If you do think it's equally (un)resonable, I'd love to play some poker with you sometimes. :)
But it's still just as illogical to "reject all conclusions" based on no evidence because you still have no basis upon which to reject them. Just as you have no basis upon which to accept them. Your only logical stance is an open mind.
 

themadhair

Well-Known Member
For example, it may be impossible for some to know the answer exist to this problem
the solution of ax2+bx+c=0 is
Assuming you are solving for x then the answer is:
f4118209f9944acff0d0c2d.png
 

PureX

Veteran Member
I disagree. I don't believe everything can be known. The term "know" implies having personal experience of something. And I see no reason not to suspect that there are aspects of reality that we humans are structurally incapable of experiencing. Therefor, we can never "know" these. The reason I suspect this to be so is that we have already discovered aspects of reality that we can't experience directly, but only know of through the enhancement of machinery.
 

themadhair

Well-Known Member
But it's still just as illogical to "reject all conclusions" based on no evidence because you still have no basis upon which to reject them.
What is asserted without evidence can be dismissed without evidence (is that a Hitchen’s quote?). No evidence for a proposition is a basis for rejecting it.
Your only logical stance is an open mind.
Having an open mind means being willing to consider an idea. After you have considered it dismissing the idea for lack of evidence doesn’t make one close minded.

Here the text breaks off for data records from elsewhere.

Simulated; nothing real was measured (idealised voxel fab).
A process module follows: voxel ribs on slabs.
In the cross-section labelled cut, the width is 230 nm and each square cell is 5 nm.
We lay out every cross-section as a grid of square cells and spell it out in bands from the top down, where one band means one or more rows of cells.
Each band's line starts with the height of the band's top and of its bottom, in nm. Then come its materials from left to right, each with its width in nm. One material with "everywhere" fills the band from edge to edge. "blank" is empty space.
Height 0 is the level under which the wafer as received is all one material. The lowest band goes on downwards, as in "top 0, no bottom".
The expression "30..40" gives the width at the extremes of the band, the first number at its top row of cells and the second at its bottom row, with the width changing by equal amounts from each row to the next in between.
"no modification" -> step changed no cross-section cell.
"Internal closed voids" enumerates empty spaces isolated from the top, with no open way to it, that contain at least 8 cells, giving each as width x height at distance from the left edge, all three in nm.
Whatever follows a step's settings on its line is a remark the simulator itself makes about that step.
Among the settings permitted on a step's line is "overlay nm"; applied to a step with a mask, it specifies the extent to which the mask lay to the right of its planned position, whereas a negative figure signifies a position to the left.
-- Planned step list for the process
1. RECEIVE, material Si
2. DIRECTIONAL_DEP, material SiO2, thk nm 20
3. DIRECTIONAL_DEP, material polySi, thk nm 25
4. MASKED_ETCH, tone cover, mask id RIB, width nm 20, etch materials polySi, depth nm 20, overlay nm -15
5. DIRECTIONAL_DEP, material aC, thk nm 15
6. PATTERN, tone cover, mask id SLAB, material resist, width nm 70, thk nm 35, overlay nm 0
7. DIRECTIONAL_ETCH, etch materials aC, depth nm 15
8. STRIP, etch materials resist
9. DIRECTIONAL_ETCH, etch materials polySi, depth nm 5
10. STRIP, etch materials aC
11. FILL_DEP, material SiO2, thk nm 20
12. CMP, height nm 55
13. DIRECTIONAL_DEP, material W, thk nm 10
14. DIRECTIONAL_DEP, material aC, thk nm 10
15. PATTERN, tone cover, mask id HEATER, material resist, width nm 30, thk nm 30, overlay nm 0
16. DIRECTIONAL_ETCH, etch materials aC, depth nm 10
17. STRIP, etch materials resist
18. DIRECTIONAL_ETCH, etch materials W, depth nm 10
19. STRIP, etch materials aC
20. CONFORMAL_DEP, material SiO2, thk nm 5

Let me suppose that outside your house/building there is a vicious spectre that wants to kill you should you try to exit. You will reject this contention, and prove such by exiting, despite having no evidence. So does that make you close minded? Or does it signify a problem with your logic?
 

Onkara

Well-Known Member
I disagree. I don't believe everything can be known. The term "know" implies having personal experience of something. And I see no reason not to suspect that there are aspects of reality that we humans are structurally incapable of experiencing. Therefor, we can never "know" these. The reason I suspect this to be so is that we have already discovered aspects of reality that we can't experience directly, but only know of through the enhancement of machinery.
Then can we say that we know both the limitations of the known and know the tools to change those limits.
 

PureX

Veteran Member
What is asserted without evidence can be dismissed without evidence (is that a Hitchen’s quote?). No evidence for a proposition is a basis for rejecting it.
Ah! You're another one of those deciders of all universal truth guys. There's one on the other thred just now, too. Well, it's certainly a clever quote - very poetical. But it's still not logical. And the reason (that I feel sure you will once again ignore) is that you have no basis to accept OR reject an assertion that comes with no evidence whatever. Because no evidence is still no evidence, and no evidence logically means that we can draw no conclusions.
Having an open mind means being willing to consider an idea. After you have considered it dismissing the idea for lack of evidence doesn’t make one close minded.
Yes it does, as it closes the mind to any further consideration, and it is also illogical.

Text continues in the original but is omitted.